No credible path to peace

Julie Bishop, the UN special envoy for Myanmar, noted that prospects for peace remain dim. With no agreed ceasefire, no pathway to dialogue, and elections planned under military control, Myanmar’s political crisis shows little sign of resolution.

UN human rights chief Volker Türk warned that the polls scheduled for December will be neither credible nor inclusive, excluding Rohingya and disqualifying Rakhine ethnic parties.

Rohingya voices demand protection

Addressing the assembly, Rohingya activist Rofik Huson of the Arakan Youth Peace Network declared that despite decades of persecution, the Rohingya’s “deepest wish” remains to live peacefully in their homeland. He called for the creation of a UN-supervised safe zone in northern Rakhine along the Bangladesh border.

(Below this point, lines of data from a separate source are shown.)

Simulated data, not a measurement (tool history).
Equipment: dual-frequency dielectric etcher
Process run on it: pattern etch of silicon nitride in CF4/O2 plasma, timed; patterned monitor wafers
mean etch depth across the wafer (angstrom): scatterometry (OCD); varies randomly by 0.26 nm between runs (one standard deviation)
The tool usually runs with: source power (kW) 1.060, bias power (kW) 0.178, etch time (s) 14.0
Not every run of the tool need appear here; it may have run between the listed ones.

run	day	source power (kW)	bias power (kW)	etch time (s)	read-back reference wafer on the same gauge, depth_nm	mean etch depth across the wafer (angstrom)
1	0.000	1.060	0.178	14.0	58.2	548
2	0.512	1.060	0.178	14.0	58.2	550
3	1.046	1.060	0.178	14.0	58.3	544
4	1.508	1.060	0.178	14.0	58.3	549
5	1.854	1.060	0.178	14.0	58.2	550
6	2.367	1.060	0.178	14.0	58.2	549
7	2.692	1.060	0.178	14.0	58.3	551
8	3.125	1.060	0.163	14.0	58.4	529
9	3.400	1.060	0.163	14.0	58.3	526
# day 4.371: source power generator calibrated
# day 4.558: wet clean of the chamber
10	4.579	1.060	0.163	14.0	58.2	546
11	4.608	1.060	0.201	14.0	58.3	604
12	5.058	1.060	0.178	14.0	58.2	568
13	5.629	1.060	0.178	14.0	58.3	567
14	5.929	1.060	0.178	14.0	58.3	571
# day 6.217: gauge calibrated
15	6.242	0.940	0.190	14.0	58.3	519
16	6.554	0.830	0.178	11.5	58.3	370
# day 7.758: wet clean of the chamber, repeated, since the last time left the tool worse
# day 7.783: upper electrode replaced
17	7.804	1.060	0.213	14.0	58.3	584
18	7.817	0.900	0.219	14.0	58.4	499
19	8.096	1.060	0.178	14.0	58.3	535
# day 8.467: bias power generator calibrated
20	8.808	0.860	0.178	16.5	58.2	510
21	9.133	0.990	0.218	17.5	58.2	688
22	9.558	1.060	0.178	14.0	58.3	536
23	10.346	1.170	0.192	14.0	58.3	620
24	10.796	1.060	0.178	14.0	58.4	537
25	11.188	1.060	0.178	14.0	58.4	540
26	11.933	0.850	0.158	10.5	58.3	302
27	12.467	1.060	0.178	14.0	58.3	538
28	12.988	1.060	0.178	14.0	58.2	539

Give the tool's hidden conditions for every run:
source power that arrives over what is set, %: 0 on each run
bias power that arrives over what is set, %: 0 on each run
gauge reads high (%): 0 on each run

Maung Sawyeddollah of the Rohingya Student Network added that without international protection and recognition of self-determination, peace would remain elusive. “The UN must mobilize resources to empower the Rohingya,” he said, his voice breaking with emotion.

“Just a starting point”

The session closed with remarks from UN General Assembly President Annalena Baerbock, who emphasized that “today is just a starting point, we have to do more.” She pledged a follow-up process focused on concrete action.

For the Rohingya, long ignored in the halls of power, the meeting offered hope but also underscored frustration at international inertia. Whether the pledges will translate into real protection and political change remains uncertain, but the urgency of their demand was clear: end the cycle of persecution, restore their rights, and prevent a genocide from continuing in plain sight.